Margin performance for the third quarter and year-to-date periods of 2009 versus 2008 is as follows:

                                                   Change vs. prior year
              Quarter             2009     2008           (pts.)
              Gross margin (a)    43.9%    42.7%            1.2
              SGA% (b)           -26.6%   -26.5%           -0.1
              Operating margin    17.3%    16.2%            1.1


              Year-to-date        2009     2008           Change
              Gross margin (a)    42.9%    42.6%            0.3
              SGA% (b)           -25.9%   -26.3%            0.4
              Operating margin   17.0%     16.3%            0.7

(a) Gross profit as a percentage of net sales. Gross profit is equal to net sales less cost of goods sold.

(b) Selling, general and administrative expense as a percentage of net sales.

We strive for gross profit dollar growth to reinvest in brand-building and innovation expenditures. We maximize our gross profit dollars by managing external cost pressures through product pricing and mix improvements, implementing productivity savings and technological initiatives as well as entering into commodity hedges and fixed price contracts to reduce the cost of product ingredients and packaging. For the quarter, our gross profit was up $37 million, despite the negative impact of foreign exchange of $54 million and $23 million of higher up-front costs in cost of goods sold. On a year-to-date basis, gross profit was down $65 million which included a $259 million negative impact from, foreign exchange.

As illustrated in the preceding table, our consolidated gross margin increased by 120 basis points in the quarter. Our recent acquisitions lowered gross margin by approximately 10 basis points for the quarter. Although moderating, we also continue to experience inflationary cost pressures for fuel, energy, commodities and employee benefits. During the quarter, higher costs, including increased investment in up-front costs, were more than offset by savings from cost reduction initiatives and price increases. On a year-to-date basis, gross margin is up 30 basis points compared to last year. Excluding a 20 basis point impact for acquisitions our gross margin would have been up 50 basis points. We expect our full year margin to be approximately 100 basis points higher than the prior year due to continued price realization and cost savings which will offset cost pressures.

Operating margin improved from the prior year both for the quarter and year-to-date periods due to lower up-front costs in SGA and savings from cost savings initiatives.

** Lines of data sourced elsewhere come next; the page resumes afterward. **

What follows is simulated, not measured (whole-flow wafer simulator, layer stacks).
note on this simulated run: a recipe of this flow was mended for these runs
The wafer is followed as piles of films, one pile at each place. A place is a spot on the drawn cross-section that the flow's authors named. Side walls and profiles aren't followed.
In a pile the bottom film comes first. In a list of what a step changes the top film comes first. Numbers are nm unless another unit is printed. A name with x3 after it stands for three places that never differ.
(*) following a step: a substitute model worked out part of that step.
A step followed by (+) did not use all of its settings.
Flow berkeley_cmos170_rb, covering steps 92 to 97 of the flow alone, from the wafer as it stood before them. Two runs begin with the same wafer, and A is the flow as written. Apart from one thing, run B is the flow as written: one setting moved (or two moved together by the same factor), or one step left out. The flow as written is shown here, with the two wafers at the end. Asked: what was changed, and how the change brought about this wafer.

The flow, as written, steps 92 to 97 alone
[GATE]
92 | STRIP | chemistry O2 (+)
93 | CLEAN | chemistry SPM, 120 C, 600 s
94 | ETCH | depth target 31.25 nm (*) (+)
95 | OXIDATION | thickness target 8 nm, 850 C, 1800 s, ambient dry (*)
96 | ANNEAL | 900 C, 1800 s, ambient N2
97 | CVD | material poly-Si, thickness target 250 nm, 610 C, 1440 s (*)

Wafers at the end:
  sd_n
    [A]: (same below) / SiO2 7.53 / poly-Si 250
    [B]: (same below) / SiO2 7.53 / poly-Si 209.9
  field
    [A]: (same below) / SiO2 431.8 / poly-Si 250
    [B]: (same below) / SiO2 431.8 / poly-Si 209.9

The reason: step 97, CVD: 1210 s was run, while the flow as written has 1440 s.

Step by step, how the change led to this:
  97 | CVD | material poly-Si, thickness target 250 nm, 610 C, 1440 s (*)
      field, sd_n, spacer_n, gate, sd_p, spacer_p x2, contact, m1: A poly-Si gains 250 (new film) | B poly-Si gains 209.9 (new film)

Foreign currency translation

The reporting currency for our financial statements is the U.S. dollar. Certain of our assets, liabilities, expenses and revenues are denominated in currencies other than the U.S. dollar, primarily in the euro, British pound, Mexican peso, Australian dollar and Canadian dollar. To prepare our consolidated financial statements, we must translate those assets, liabilities, expenses and revenues into U.S. dollars at the applicable exchange rates. As a result, increases and decreases in the value of the U.S. dollar against these other currencies will affect the amount of these items in our consolidated financial statements, even if their value has not changed in their original currency. This could have significant impact on our results if such increase or decrease in the value of the U.S. dollar is substantial.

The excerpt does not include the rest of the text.